The Saturn \(V\) rocket, which was used to launch the Apollo spacecraft on their way to the Moon, has an initial mass \(M_{0}=2.80 \cdot 10^{6} \mathrm{~kg}\) and a final mass \(M_{1}=8.00 \cdot 10^{5} \mathrm{~kg}\) and burns fuel at a constant rate for \(160 .\) s. The speed of the exhaust relative to the rocket is about \(v=2700 . \mathrm{m} / \mathrm{s}\). a) Find the upward acceleration of the rocket, as it lifts off the launch pad (while its mass is the initial mass). b) Find the upward acceleration of the rocket, just as it finishes burning its fuel (when its mass is the final mass). c) If the same rocket were fired in deep space, where there is negligible gravitational force, what would be the net change in the speed of the rocket during the time it was burning fuel?

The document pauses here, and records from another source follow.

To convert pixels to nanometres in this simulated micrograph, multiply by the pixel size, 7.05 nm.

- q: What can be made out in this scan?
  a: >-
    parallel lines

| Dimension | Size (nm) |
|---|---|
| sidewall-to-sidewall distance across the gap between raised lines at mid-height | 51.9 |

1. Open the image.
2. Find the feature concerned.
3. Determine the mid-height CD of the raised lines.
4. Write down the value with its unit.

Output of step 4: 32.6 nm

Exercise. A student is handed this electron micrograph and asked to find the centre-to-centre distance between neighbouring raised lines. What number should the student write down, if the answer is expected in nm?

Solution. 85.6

Initially, the rocket has a mass \(M_0\). While lifting off the launch pad, it will experience two forces: the weight (downward) which is \(W = M_0g\), and the thrust force (upward) which is \(T = F_{ex} = (\dot{m}v)\), where \(\dot{m}\) is the mass flow rate of the exhaust and \(v\) is the exhaust speed relative to the rocket. First, we need to find the mass flow rate, \(\dot{m}\). From the initial mass \(M_0\) and final mass \(M_1\), we know that the rocket loses \(M_0 - M_1 = 2.80 \cdot 10^6 - 8.00 \cdot 10^5 = 2.00 \cdot 10^6\,\mathrm{kg}\) in fuel. Since it takes 160 seconds to burn this fuel, we can determine the mass flow rate: \(\dot{m} = \frac{2.00\cdot 10^6 \mathrm{~kg}}{160\,\mathrm{s}} = 1.25\cdot 10^4\,\mathrm{kg/s}\) Next, we'll find the total force acting on the rocket. The thrust force \(F_{ex}\) is equal to the rate of the momentum change of the exhaust, which can be determined as: \(F_{ex} = (\dot{m}v) = (1.25\cdot 10^4\,\mathrm{kg/s})(2700\,\mathrm{m/s}) = 3.38\cdot 10^7\,\mathrm{N}\) Now, we'll calculate the gravitational force acting on the rocket at lift-off: \(W = M_0g = (2.80\cdot 10^6\,\mathrm{kg})(9.81\,\mathrm{m/s^2}) = 2.74\cdot 10^7\,\mathrm{N}\) Applying Newton's second law, the net force acting on the rocket is \(F_{net} = F_{ex} - W\). The acceleration due to this force can be determined as follows: \(a = \frac{F_{net}}{M_0} = \frac{(3.38\cdot 10^7 - 2.74\cdot 10^7)\,\mathrm{N}}{2.80\cdot 10^6\,\mathrm{kg}} \approx 2.29\,\mathrm{m/s^2}\) Thus, the upward acceleration of the rocket at lift-off is \(2.29\,\mathrm{m/s^2}\).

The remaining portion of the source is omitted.